After a year as CEO of the John F. Kennedy Library Foundation, David McKean is stepping down to return to Washington, citing family concerns and a desire to be more involved in the political debate at what he called "a critical time for our nation."
McKean, a former top aide to Senator John F. Kerry, said in a note last week to Caroline Kennedy and foundation board chairman Kenneth R. Feinberg that he wanted to be back in Washington as his youngest daughter finishes high school and prepares for college. McKean has commuted regularly to Boston.
"I have had a wonderful year, but ... my wife and I have decided that we should both be back in Washington," McKean said. "Moreover, while I love the library this is a critical time for our nation and I would like to be more directly involved in the debate."
The foundation provides funding, staff, and programming for the John F. Kennedy Presidential Library and Museum in Columbia Point. McKean's departure comes just as the museum is marking the 50th anniversary of Kennedy's inauguration with a series of high-profile events and programs, including a tribute at the State House tomorrow marking Kennedy's 1961 "City on a Hill" speech in the House chamber.

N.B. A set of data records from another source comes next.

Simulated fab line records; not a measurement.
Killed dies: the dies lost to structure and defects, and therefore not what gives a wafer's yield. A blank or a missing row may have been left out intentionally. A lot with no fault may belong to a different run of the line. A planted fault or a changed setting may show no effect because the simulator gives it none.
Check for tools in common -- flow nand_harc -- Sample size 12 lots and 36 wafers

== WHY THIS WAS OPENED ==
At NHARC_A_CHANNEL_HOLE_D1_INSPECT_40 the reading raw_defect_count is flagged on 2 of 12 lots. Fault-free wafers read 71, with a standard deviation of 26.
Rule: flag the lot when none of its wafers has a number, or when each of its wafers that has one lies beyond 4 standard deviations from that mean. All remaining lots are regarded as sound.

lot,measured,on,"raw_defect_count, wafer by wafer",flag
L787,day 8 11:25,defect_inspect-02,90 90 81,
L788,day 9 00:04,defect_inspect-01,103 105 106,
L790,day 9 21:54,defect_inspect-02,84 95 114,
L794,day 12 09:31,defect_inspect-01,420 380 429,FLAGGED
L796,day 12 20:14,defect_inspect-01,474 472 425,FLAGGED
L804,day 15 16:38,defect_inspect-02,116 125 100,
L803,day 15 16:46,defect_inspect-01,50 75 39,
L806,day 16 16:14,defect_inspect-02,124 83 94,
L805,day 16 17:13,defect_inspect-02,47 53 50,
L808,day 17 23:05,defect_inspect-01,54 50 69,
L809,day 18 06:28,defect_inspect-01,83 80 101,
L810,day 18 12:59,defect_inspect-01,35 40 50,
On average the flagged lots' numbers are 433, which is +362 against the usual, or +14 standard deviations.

McKean was previously staff director for the US Senate Foreign Relations Committee for the 111th Congress, Kerry's chief of staff from 1999 to 2008, and an adviser on Kerry presidential bid in 2004.
McKean succeeded John Shattuck as CEO. Shattuck, who in an eight-year tenure was credited with elevating the museum's public profile, left Boston in the summer of 2009 to lead Central European University, a graduate school in Budapest founded in 1991 to help post-Soviet states with the transition to democracy.
In an e-mail informing the foundation's board of directors, Feinberg said: "It is understandable why David would want to return to Washington and remain engaged in public affairs." He said Tom McNaught, who has held managerial positions at the foundation since 1996, "has agreed to step up and serve as executive director so there will be no need to spend time seeking a replacement for David."